Did Trump Just Announce His 9/11 'Unification' Strategy?
There are two bright-red warning lights flashing right now on the dashboard of what's left of American democracy. While Donald Trump is hyper-aware of both of them, the media and most of our politicians are ignoring them.
They are War and Crash.
War is one of the principal instruments of power-grabs by strong-man governments, and Donald Trump isn't missing a beat. While hundreds of thousands of civilians in Syria right now haven't had any humanitarian aid since November of last year and are literally dying as you read these words, Trump wants to amp up his bombing of that country.
But the biggest threat may be an unnecessary (but short-term politically useful) war with North Korea or Iran.
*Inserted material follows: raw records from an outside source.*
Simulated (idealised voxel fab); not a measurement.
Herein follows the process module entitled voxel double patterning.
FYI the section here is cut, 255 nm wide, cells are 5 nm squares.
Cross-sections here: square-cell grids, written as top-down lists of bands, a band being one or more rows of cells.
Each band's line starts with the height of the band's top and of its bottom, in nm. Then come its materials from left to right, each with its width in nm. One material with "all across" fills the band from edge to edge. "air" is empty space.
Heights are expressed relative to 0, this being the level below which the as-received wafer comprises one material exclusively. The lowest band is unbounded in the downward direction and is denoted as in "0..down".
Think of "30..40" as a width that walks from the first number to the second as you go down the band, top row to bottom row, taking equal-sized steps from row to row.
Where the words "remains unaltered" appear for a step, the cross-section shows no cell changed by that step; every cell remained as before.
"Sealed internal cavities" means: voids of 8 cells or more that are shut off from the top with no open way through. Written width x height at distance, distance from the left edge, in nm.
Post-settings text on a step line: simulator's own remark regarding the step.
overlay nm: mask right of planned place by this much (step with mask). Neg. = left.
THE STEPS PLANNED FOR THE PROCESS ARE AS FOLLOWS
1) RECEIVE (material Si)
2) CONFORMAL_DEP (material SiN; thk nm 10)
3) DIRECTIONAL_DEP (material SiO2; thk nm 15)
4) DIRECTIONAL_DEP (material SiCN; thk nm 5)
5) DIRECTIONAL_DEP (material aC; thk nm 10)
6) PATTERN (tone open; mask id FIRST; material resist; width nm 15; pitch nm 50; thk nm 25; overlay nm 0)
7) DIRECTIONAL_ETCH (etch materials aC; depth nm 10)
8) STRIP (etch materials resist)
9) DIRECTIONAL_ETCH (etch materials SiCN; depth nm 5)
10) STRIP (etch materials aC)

The day of his State of the Union speech, Trump met with a group of newspaper editors, and apparently harkening back to George W. Bush's strategy, talked about how useful a war could be for a politician who wants the entire nation to love him and unite around him. He said: "I would love to be able to bring back our country into a great form of unity. Without a major event where people pull together. That's hard to do."
Perhaps considering how Americans might react to such a statement from a president, he backtracked a bit in the next sentence: "But I would like to do it without that major event, because usually that major event is not a good thing."
Similarly, while campaigning in 1999, George W. Bush told his biographer, Mickey Herskowitz, that if he became president, he wouldn't make the mistake his father made in having only a short and limited war with Iraq; he'd have a big enough war so he'd become a "war-time president" with enough political capital to do things like privatize Social Security.